Bitcoin plunges after Elon Musk's shock U-turn on Tesla car payments

Tesla Inc revealed in February it had bought US$1.5 billion of bitcoin and would soon accept it as payment for cars. PHOTO: REUTERS

SINGAPORE (REUTERS, BLOOMBERG) - Tesla has suspended the use of bitcoin to purchase its vehicles because of climate concerns, chief executive officer Elon Musk said in a tweet on Wednesday (May 12), reversing the company's stance in the face of an outcry from some environmentalists and investors.

Bitcoin, the world's biggest digital currency, dropped as much as 15 per cent after the tweet, sinking to as low as US$46,045 (S$61,396) in Asian trading before paring some of the drop. It was down about 11 per cent at US$50,330 around 5pm in Singapore. There were reports earlier of outages at digital-token exchanges as people rushed to sell.

Other cryptocurrencies, including ethereum, also fell before regaining some ground in Asia trade.

The knock-on effects spread to stocks worldwide that are linked to bitcoin. Coinbase Global, the operator of the largest US cryptocurrency exchange, fell 4.8 per cent in US post-market trading. Microstrategy, which has put billions of dollars of its assets into bitcoin, plunged 9.2 per cent after market, while Jack Dorsey's Square also dropped.

In Asia, Monex Group, whose ownership of crypto exchange Coincheck had made it the second-best performing stock in Japan in 2021, dropped as much as 12 per cent. Nexon Co., which just last month became the first Japanese firm to make a significant bet with a US$100 million purchase of the cryptocurrency, slumped as much as 17 per cent, the most in a year, though a poor growth outlook given at its earnings was also weighing on sentiment.

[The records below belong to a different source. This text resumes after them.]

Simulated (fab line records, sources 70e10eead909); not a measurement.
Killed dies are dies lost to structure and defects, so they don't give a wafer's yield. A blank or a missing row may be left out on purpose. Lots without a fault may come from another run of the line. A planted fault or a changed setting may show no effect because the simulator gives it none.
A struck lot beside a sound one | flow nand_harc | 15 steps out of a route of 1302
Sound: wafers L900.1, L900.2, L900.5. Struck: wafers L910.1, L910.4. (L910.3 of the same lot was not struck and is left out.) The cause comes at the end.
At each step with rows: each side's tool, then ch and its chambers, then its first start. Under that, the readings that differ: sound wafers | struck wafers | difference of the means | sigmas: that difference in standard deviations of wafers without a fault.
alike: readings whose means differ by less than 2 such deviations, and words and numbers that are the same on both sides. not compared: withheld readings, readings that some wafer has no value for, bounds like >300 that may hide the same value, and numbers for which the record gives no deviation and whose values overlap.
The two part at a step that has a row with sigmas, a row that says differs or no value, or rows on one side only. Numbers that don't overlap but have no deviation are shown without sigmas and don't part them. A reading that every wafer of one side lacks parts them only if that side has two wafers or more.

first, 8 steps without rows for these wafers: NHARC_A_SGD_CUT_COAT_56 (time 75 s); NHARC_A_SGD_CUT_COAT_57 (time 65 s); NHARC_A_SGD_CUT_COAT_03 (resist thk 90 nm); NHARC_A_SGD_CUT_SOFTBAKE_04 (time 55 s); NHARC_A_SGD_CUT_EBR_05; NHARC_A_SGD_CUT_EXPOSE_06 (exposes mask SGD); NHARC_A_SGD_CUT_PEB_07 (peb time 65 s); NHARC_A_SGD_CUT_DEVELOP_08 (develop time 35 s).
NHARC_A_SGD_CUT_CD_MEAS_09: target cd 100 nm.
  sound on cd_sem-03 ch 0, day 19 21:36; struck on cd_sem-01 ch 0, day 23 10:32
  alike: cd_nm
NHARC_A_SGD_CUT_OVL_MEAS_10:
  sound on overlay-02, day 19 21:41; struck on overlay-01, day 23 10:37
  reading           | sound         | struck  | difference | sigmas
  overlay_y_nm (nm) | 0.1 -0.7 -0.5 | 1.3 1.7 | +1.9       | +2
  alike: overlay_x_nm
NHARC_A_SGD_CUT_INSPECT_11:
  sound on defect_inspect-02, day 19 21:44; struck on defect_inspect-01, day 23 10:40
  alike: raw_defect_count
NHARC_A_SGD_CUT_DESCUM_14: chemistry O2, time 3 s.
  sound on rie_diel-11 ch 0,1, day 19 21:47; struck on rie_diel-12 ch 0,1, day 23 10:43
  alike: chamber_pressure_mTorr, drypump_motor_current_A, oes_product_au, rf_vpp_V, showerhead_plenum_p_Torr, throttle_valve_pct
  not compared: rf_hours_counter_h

Mr Musk said in his post that Tesla wouldn't be selling any bitcoin and aimed to use it for transactions once mining shifted to a more sustainable energy. "We believe it has a promising future," Mr Musk wrote, "but this cannot come at great cost to the environment."

"We are also looking at other cryptocurrencies that use <1 per cent of bitcoin's energy/transaction," he added. He said Tesla would not be selling any of the bitcoin it holds.

His post took many in the cryptocurrency community by surprise, including Nic Carter, a partner at Castle Investment Management, and a leading voice among defenders of bitcoin's energy use.

"Surely he would have done his diligence prior to accepting bitcoin?' Mr Carter said. "Very odd and confusing to see this quick reversal."

Tesla's addition of bitcoin to its balance sheet was the most visible catalyst during this year's rally in the digital currency. Bitcoin jumped 16 per cent on the day in February when Tesla revealed it had bought US$1.5 billion of bitcoin and would soon accept it as payment for cars.

The digital currency is created when high-powered computers compete against other machines to solve complex mathematical puzzles, an energy-intensive process that currently often relies on electricity generated with fossil fuels, particularly coal.

At current rates, such bitcoin "mining" devours about the same amount of energy annually as the Netherlands did in 2019, the latest available data from the University of Cambridge and the International Energy Agency shows.

Some investors cast doubt on Tesla's plans months ago.

"We are of course very concerned about the level of carbon dioxide emissions generated from bitcoin mining," said Ben Dear, CEO of Osmosis Investment Management, a sustainable investor managing around US$2.2 billion in assets that holds Tesla stock in several portfolios.

China Dominance

The dominance of Chinese bitcoin miners and lack of motivation to swap cheap fossil fuels for more expensive renewables could mean there are few quick fixes to the cryptocurrency's emissions problem.

Chinese miners account for about 70 per cent of bitcoin production, data from the University of Cambridge's Centre for Alternative Finance shows. They tend to use renewable energy - mostly hydropower - during the rainy summer months, but fossil fuels - primarily coal - for the rest of the year.

Officials in Beijing are conducting a check on data centres involved in cryptocurrency mining to better understand their impact on energy consumption, sources told Reuters last month.

n theory, blockchain analysis firms say, it is possible to track the source of bitcoin, raising the possibility that a premium could be charged for green bitcoin. Stronger climate change policies by governments around the world might also help.

Some bitcoin proponents note that the existing financial system - with its millions of employees and computers in air-conditioned offices - uses large amounts of energy too.